Building a Search Engine pt 2: The Searcher
19 July 02020
So when I consulted with my brother, a textbook, and the internet about parallel processing and how to deal with the index saving. The resolution I came to was that you can't really just task another core with saving the whole index. The options I had were either multithreading (creating another thread on the same core), or multiprocessing (using two separate cores). I couldn't use multithreading because saving the file was cpu-limiting, so creating a second thread wouldn't help. And multiprocessing wouldn't work because two cores can't share the same memory (they can but things can get wonky when it happens). If I wanted to use multiprocessing, I would need to write the index from one core to another, which is the exact problem I was trying to get around. That's my understanding anyway, it may be incorrect since I don't have any experience with parallel processing. So instead, I decided to split the index into a bunch of different files and merge them into one big file, either in parallel (which is preferable) or after the crawling is over (which is easier).

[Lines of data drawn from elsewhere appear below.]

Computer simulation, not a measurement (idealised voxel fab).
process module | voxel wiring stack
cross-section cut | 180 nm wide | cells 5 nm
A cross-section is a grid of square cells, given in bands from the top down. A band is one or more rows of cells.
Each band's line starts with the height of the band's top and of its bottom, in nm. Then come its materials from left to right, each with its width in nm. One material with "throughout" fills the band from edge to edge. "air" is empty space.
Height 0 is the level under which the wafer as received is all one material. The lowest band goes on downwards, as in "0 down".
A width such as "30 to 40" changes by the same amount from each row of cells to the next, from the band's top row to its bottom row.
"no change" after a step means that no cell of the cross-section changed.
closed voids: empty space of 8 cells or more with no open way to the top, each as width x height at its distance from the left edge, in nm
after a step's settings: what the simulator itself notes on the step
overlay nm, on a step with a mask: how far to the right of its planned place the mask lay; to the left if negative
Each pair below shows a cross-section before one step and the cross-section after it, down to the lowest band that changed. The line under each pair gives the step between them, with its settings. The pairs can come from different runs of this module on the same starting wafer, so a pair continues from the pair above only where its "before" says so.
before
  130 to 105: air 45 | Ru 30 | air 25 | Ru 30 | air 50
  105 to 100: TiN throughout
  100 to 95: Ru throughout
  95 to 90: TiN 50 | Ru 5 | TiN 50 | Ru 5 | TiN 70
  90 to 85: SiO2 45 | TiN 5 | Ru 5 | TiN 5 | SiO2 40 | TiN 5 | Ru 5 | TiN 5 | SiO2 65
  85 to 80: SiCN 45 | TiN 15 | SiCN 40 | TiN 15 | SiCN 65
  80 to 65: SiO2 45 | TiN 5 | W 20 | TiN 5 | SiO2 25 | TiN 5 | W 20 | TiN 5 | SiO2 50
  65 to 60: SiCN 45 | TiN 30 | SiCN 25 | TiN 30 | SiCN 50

Changing the crawler to save partial indices is a surprisingly easy modification, it only took 7 lines of code. I did some basic analysis, and prior to the change, we could crawl 190 pages in 130 seconds, without saving anything we could crawl 425 pages in 120 seconds, and saving small files we got 337 in about 110 seconds. I know that the time savings are even higher given that the preformance degrades signifigantly over time for script that saved the large file, and I just tested the first 2 minutes. For now I've decided to just do the merging in series rather than in parallel since that's easier and I woln't have to deal with multiprocessing. I'll revisit that later if it becomes an issue and/or I need to continuously crawl the web.
What really gave me trouble is the ranking function. I couldn't seem to find any information on how to actually rank the results based on how information appears on the html page. I have some information from the textbook I'm following (Croft, metzler, and Strohman pg 128), but it's pretty cryptic and abstract. Google's original paper, anatomy of a search engine has some hints in section 4.5.1, but the way they've set things up is just different enough from the way I've set things up to not be of much use. It seems like what I should be doing is taking the dot product of two functions, g and f. g takes in the query and assigns a number to each word in the query (and permutations of the words) based on how important those words are. f takes in the document and assigns a number to how many times the word appears in the document and is weighted by what tags are associated with that word (ex. words in headings are assigned more weight). After you take the dot product of each, you then multiply it by the pagerank value of the document. Of the two the g function is giving me more trouble, since it's hard to determine which words in a query are more important. I think one shortcut for me is to just get rid of g entirely, and create a function that simply looks at the weight of each occurance of the words in the query, and adds them together. There's still the issue of multi-word queries though, and I'm still trying to wrestle with how to deal with the distance between words. While a simple Euclidian distance function would work for two words (sqrt((location of first word - location of second word)^2)), if you add a third you get into the travelling salesman problem, which I don't want to deal with. I started by just dealing with single-word queries and hoping that the solution to multi-word queries will fall out of that, which is more or less what ended up happening. It ended up just being a whole lot of for loops as you take the distance between all the different word locations, multiplying by the weights, and then summing up all those distances. It's a pretty crude method but it more or less works for now. I can always come back to it if it's not up to snuff.
That's the main news so far, the search functionality is rough and the code is messy, but it works for now. I have some other stuff to do like stemming words and implementing a spellchecker, but once I have that done I should be able to move onto designing and hooking up the front end, probably using either flask or django. I'm leaning towards flask since it seems more well suited to a light weight webapp. I also plan on making a script that makes continuous merging and crawling possible, so I can just leave the crawler running for a long period of time.